Fresh from its highly-acclaimed three-city concert tour of Australia, the Singapore Symphony Orchestra, conducted by Artistic Director Hans Graf, performed a most intriguing 20th-century programme which highlighted its various sections to maximal effect. The first half belonged to the brass, opening with the band favourite, the Fanfare from Paul Dukas’ 1912 ballet La Peri. The eleven players were united in perfect voice for this rousing three-minute masterpiece, also revelling in its harmonic shifts, unsurprising from the composer of The Sorceror’s Apprentice.
Lasting for a couple of minutes longer was the local premiere of Samuel Barber’s Mutations from Bach (1968), which subjected the Lutheran chorale Christe, du lamm Gottes (Christ, you Lamb of God) to gradual transformations. First heard was an earlier harmonisation by Joachim Decker and later Bach’s own from his cantata, BWV23. Seamlessly shifting through several other Bach chorales and a recitative (illuminated by French horn), the music, performed here with utmost care and discipline, closed decorously with the Decker, just as it began.
Paul Hindemith’s Konzertmusik for piano, brass and two harps (1930) qualifies to be the oddest of his five rather odd (and oddly-titled) piano concertos. In four movements lasting almost a half hour, its contrapuntal excesses could prove too much of a good thing – either as thick as molasses or as dry as dust. Thankfully, reality showed the German to be a master at balancing varying sound textures. The low and deeply sonorous timbres of brass would be offset by the scintillating pianism of Albert Tiu and the ethereal harps of Gulnara Mashurova and Charity Kiew.

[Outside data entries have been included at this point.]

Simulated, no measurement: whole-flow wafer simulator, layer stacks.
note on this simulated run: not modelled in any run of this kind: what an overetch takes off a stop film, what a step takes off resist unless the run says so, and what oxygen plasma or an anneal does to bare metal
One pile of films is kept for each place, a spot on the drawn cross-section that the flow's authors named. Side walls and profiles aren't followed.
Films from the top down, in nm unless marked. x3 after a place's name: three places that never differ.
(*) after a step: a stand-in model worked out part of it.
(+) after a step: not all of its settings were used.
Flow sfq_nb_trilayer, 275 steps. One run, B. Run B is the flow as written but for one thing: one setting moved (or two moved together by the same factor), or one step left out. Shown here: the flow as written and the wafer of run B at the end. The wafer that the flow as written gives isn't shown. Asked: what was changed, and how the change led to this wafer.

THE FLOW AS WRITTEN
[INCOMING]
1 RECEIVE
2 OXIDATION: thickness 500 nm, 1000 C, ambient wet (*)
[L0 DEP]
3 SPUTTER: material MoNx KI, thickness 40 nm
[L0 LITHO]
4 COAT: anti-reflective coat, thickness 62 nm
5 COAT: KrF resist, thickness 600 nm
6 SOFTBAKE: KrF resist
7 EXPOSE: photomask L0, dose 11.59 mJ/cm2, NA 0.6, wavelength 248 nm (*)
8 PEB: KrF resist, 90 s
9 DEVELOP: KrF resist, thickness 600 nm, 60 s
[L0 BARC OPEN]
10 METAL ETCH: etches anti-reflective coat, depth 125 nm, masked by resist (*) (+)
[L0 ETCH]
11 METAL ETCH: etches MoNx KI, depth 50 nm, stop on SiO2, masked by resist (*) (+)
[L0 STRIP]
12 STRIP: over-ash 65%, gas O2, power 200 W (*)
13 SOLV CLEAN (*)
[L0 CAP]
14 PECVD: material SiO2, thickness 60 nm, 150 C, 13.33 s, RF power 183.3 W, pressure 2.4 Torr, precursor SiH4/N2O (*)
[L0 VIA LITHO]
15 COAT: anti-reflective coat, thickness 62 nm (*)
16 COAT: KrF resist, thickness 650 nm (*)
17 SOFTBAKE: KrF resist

One might approach the first two movements like some extended Prelude and Fugue. The piano and harps function like a unit, occupying the light treble registers, the former sometimes sharing melodic lines with the brass. The piano’s long solo fugue in the second movement gets rudely greeted by brass interjections, and the scampering fun begins, with brass taking over the fugal subject in earnest. Only piano and harps feature in the slow movement’s Variations, its spectral nocturnal atmosphere providing much breathing space before the finale’s syncopated romp, jazzy in parts but winding down to soft brass chorales (thus echoing the Barber) before a subdued end.
The encore that followed came neither from Tiu nor the harpists but SSO’s splendid brass. Graf’s sublime transcription of the closing chorus, “Il est bon, l’enfant, il est sage” from Ravel’s opera L’Enfant et les sortilèges, with the Child’s final contrite plea of “Maman!” the perfect close.

Rodion Shchedrin’s Carmen Suite (1967) after Bizet’s opera, scored for strings and a battery of percussion, had all the familiar tunes yet sounded unfamiliar. Jumbling up the original sequence of melodies, chopping and slicing popular numbers, this was like viewing an old friend through a series of distorting mirrors and prisms. At least the Habanera was recognisable, with tubular bells heard over a drone that resembled the beginning of Richard Rodgers’ Carousel Waltz. All this emphasised the tragedy that was the perfidious cigarette-toting gypsy from Seville.
The astonishing Scene was original, without Bizet’s music but a sequence of repeated ostinatos, while the Bolero ventured out of Carmen into L’Arlesienne, with its Farandole heard instead... oops, wrong work but a salute to fallen women all the same. Then there was the Torero with the melody expunged but the accompaniment retained. The work’s anarchic nature was well served by responsive and alert string playing and five very busy percussionists. Here was 20th-century music, freshly minted, without the tears.